Tuesday, September 19, 2017

And I thought the science was settled

By Donald Sensing

Geosystems scientists at Oxford University, that well-known den of climate-change deniers, have concluded that "Global warming may be occurring more slowly than previously thought."

Not warming very fast after all.
Computer modelling used a decade ago to predict how quickly global average temperatures would rise may have forecast too much warming, a study has found.
 
The Earth warmed more slowly than the models forecast, meaning the planet has a slightly better chance of meeting the goals set out in the Paris climate agreement, including limiting global warming to 1.5C above pre-industrial levels.
 
Scientists said previous models may have been “on the hot side”.
 
The study, published this week in the journal Nature Geoscience, does not play down the threat which climate change has to the environment, and maintains that major reductions in emissions must be attained.
 
But the findings indicate the danger may not be as acute as was previously thought.
 
Myles Allen, professor of geosystem science at the University of Oxford and one of the study’s authors told The Times: “We haven’t seen that rapid acceleration in warming after 2000 that we see in the models. We haven’t seen that in the observations.”
Don't you hate it when nature won't cooperate in confirming your politics? By that I refer again to Ottmar Edenhofer, the lead author of the U.N. Intergovernmental Panel on Climate Change's 2007 report and co-chair of the IPCC's Working Group III on Mitigation of Climate Change.
He told Germany's Neue Zurcher Zeitung in November, as reported by Investors.com:
"The climate summit in Cancun at the end of the month is not a climate conference, but one of the largest economic conferences since the Second World War."

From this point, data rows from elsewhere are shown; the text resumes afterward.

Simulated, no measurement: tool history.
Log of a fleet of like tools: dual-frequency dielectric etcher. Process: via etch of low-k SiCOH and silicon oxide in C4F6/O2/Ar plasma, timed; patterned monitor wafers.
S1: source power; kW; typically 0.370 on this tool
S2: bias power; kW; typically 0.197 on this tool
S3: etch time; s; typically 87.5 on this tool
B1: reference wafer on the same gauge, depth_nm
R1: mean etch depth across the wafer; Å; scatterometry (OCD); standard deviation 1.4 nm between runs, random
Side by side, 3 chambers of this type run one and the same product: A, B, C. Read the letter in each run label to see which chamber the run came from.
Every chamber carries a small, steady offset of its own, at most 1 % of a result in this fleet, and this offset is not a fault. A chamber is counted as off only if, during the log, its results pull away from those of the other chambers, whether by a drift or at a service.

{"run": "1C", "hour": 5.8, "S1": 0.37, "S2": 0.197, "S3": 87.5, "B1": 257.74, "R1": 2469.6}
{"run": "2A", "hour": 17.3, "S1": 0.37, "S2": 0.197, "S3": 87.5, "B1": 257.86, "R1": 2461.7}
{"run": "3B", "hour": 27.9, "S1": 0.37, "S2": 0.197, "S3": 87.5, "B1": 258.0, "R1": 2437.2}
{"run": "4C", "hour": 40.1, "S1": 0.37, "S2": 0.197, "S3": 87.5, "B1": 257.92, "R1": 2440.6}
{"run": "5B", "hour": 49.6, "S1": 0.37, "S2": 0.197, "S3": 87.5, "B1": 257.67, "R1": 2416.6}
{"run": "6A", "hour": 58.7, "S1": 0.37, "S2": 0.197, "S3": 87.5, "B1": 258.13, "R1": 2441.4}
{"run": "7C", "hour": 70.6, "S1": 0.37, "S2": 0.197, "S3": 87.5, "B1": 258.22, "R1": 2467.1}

Edenhofer let the environmental cat out of the bag when he said "climate policy is redistributing the world's wealth" and that "it's a big mistake to discuss climate policy separately from the major themes of globalization." ...

Edenhofer claims "developed countries have basically expropriated the atmosphere of the world community" and so they must have their wealth expropriated and redistributed to the victims of their alleged crimes, the postage stamp countries of the world. He admits this "has almost nothing to do with environmental policy anymore, with problems such as deforestation or the ozone hole."
What is climate science really about? Oh, you know:


Remember, climate science's only customers are governments because climate science has no product.